I think (i) this would literally never happen, (ii) it technically couldn't quite happen, given at least 1 team would qualify via the challenge cup, so if the actual worst team in the CC qualified it would have to be because they did really well after being knocked down to the challenge cup.

But the 13th-15th teams could qualify and to be fair I didn't think about this as a possibility. I don't think a team should be able to qualify via the Champions Cup if they finish last in their group.
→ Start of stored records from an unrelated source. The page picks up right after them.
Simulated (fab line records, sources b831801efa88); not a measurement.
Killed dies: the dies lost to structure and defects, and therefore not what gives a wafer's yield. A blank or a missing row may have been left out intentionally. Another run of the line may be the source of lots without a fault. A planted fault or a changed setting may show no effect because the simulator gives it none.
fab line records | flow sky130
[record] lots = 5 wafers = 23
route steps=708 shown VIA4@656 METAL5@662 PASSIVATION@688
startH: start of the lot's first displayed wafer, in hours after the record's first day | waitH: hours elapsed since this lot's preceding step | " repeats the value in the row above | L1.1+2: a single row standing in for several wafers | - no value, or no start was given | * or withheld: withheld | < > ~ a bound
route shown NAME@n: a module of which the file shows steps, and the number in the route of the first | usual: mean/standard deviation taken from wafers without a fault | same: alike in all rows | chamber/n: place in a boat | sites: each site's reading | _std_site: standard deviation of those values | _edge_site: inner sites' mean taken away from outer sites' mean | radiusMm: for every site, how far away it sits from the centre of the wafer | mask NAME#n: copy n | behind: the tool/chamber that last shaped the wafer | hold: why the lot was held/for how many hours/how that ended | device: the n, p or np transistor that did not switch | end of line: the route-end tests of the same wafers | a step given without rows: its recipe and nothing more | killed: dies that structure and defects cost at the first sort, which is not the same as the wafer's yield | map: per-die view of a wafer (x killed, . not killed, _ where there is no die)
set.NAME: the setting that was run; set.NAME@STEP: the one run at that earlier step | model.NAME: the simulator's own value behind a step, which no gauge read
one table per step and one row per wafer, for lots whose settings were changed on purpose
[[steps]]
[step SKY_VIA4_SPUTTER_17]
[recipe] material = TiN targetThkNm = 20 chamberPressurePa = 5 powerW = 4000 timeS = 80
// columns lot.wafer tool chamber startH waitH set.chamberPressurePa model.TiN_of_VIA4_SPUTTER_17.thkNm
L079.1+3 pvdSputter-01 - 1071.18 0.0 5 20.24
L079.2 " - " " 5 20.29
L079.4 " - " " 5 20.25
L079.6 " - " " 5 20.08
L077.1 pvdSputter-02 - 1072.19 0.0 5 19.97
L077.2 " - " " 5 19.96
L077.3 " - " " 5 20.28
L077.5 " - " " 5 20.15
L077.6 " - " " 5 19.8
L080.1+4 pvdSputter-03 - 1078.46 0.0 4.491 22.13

Overall though I like my idea best because my thinking is, each league should get a few qualification spots, and then the rest of the spots should go to the next best teams who have proven an ability to be competitive in the champions cup. The elite French clubs generally make up the bulk of the semi-final spots, but that doesn't (necessarily) mean that the 5th-8th best French clubs would be competitive in a slimmed down champions cup. The CC is always going to be really great competition from the semis onwards, but the issue is that there are some pretty poor showings in the earlier rounds. Reducing the number of teams would help a little bit, but we could improve things further by (i) ensuring that the on-paper "worst" teams in the competition have a track record of performing well in the CC, and (ii) by incentivising teams to prioritise the competition. Teams that have a chance to win the whole thing will always be incentivised to do that, but my system would incentivise teams with no chance of making the final to at least try to win a few group stage matches.


"I'm afraid to say"

Its christmas time; there's no need to be afraid!